Marty is endlessly fascinated by these men, who band together and are free in ways that you and I are not — Goodfellas, of course, directly plays out his childhood fantasy. Yet of all his gangster films, there is one that is a purer distillation of his own central artistic tension. I speak, of course, of The Departed.
The main character of the film is Matt Damon’s Collin Sullivan, and the first real scene is him as a child, encountering Jack Nicholson’s Frank Costello, Boston gangster extraordinaire. Colin is watching Frank shake down a store owner, when Frank sees young Colin watching him. He orders the owner to package up some bread and milk (and a comic book), giving it to Colin to take home. An easy reading of this scene is that it’s the first time Colin is being paid off to look the other way — which will turn out to be the formative moment in his life. However, it’s what immediately follows that makes The Departed such a load-bearing study of masculinity of the 21st century: Colin is seduced by the gangster way of life and doesn’t become a gangster. He becomes a cop.

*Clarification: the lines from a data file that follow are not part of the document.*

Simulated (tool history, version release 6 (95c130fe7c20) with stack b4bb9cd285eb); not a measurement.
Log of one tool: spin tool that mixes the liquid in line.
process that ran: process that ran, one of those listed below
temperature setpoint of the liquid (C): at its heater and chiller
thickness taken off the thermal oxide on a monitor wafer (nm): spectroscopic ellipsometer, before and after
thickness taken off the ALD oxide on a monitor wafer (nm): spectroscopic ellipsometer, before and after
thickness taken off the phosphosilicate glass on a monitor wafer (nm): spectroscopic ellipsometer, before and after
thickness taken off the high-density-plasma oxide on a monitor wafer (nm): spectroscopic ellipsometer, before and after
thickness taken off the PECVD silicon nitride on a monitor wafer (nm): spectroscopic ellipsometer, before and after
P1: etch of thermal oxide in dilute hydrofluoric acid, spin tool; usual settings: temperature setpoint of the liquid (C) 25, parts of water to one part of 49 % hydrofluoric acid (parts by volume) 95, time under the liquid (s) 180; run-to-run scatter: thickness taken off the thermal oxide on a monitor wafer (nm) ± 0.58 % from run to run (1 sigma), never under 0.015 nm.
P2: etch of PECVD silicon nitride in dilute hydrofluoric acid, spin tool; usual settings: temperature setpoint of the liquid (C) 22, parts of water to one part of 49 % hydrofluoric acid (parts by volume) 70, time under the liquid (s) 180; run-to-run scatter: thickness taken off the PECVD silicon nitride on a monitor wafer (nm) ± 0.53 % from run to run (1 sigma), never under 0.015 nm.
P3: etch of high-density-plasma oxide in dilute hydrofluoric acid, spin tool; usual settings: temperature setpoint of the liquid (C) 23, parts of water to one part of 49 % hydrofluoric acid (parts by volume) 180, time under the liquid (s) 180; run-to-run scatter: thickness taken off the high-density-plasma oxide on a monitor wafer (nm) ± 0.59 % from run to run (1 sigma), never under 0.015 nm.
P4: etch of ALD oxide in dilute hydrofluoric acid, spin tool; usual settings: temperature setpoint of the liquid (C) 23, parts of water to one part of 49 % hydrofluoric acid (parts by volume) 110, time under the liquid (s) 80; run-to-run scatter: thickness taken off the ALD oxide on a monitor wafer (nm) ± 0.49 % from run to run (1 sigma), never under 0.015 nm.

The importance of this is difficult to overstate. If we look at Colin’s formative moment more closely, the true picture comes into focus. The camera follows the store owner grabbing a loaf of bread, holding two cartons of milk. Frank throws a comic book on top as Colin hefts the newly filled bag. Is this what a twelve year old kid would get bribed with? Common groceries?
No. What’s happening here is Colin himself is, for the first time, adopting the desires of another. Frank decides what to fill the bag with, and Colin trundles off, clutching it. This is because Colin is unique in that he has no idea how to desire. Instead, he instantly adopts the perceived desires of those around him. It’s this quality that makes him the perfect embodiment of modern masculinity. It’s also what makes him the perfect mole.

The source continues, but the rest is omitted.